Giter Club home page Giter Club logo

ace's Introduction

This is the official implementation of the paper "Understanding and improving adversarial attacks on latent diffusion model"

Currently, for full and more convient implementation, please see https://github.com/mist-project/mist-v2

Installation

This repository is based on PyTorch. Specifically, please make sure your environment satisfies python==3.10 and cuda >= 11.6. We do not guarantee the code's performance on other versions.

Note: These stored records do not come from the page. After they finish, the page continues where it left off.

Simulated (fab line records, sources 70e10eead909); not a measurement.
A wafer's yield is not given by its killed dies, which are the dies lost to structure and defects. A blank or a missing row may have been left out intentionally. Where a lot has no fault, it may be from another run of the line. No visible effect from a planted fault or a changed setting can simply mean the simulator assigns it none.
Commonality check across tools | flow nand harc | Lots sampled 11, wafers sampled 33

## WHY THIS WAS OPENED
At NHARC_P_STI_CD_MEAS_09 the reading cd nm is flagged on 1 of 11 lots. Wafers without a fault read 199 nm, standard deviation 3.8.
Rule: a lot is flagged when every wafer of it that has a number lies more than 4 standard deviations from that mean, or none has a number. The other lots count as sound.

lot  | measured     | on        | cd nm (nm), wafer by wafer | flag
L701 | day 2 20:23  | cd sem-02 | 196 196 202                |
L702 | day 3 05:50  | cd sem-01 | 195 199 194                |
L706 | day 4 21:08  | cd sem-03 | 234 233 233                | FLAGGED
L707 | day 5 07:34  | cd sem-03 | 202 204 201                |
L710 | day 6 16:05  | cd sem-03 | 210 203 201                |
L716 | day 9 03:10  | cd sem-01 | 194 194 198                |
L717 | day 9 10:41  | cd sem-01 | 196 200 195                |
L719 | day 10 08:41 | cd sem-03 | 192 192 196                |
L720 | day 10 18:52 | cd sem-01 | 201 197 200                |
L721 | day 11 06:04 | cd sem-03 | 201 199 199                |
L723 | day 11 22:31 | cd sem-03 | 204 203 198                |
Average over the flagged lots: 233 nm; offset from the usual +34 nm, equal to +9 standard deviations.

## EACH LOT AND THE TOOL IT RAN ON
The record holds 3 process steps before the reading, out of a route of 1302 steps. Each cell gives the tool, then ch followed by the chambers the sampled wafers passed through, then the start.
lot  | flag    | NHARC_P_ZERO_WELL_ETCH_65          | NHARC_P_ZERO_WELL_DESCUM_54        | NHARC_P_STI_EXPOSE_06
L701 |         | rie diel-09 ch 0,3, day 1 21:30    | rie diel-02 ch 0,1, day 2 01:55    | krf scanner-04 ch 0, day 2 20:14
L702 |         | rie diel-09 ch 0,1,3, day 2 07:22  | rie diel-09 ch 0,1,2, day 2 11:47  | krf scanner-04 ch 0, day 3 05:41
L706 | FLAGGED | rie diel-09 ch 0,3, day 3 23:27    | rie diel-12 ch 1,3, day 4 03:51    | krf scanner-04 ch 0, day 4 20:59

If you're a conda user, simply run:

conda create -n ldm python=3.10
conda activate ldm
conda install pytorch==1.13.1 torchvision==0.14.1 torchaudio==0.13.1 pytorch-cuda=11.6 -c pytorch -c nvidia

You may change the cuda and pytorch version according to your own environment. However, we strongly recommend to use pytorch with version no less than 1.13.1.

Then, install the other requirements:

pip install -r requirements.txt

Usage

Notice: For attacks/aspl_lora_m.py, train_lora_dreambooth.py,i2i.py , they all have a command line argument called --pretrained_model_name_or_path. This argument is used to specify the backbone model used in the attack, training and inference. The path should be a directory with a standard huggingface stabled-diffusion directory structure.

To run a default attack, simply run:

accelerate launch attacks/aspl_lora_m.py --instance_data_dir_for_adversarial $DATA_DIR --output_dir $OUTPUT_DIR --class_data_dir $CLASS_DATA_DIR --instance_prompt "a photo of a sks person" --class_prompt "a photo of a person" --mixed_precision bf16 --max_train_steps 5 --checkpointing_iterations 1

If class data is not generated yet, the program will automatically generate it under the directory $CLASS_DATA_DIR. The generated class data will be used in the following attacks. You may change the prompt according to your own data.

Attacks

As mentioned in paper, two types of attacks are implemented. To switch between them, simply add --mode [mode] to the command line. [mode] = [lunet | fused]. The default mode is lunet,which is called ACE in the paper. The fused mode is called ACE+ in the paper.

Parameters

You can play with the parameters freely. But we find a set of parameters that works well in our cases (already set as default). You may change them according to your own data.

Mixed Precision & GPU support

All the attacks are run on bfloat16 and a Nvidia GPU is required. Other precision and device(including distributed attack) is not yet supported.

Low VRAM support

We highly concerns the VRAM usage of our attacks, as we know personal computers usually have limited VRAM. Through some effort, we've managed to reduce the VRAM usage to a relatively low level. To enable low VRAM support, simply add --low_vram_mode to the command line. However, this may slow down the attack.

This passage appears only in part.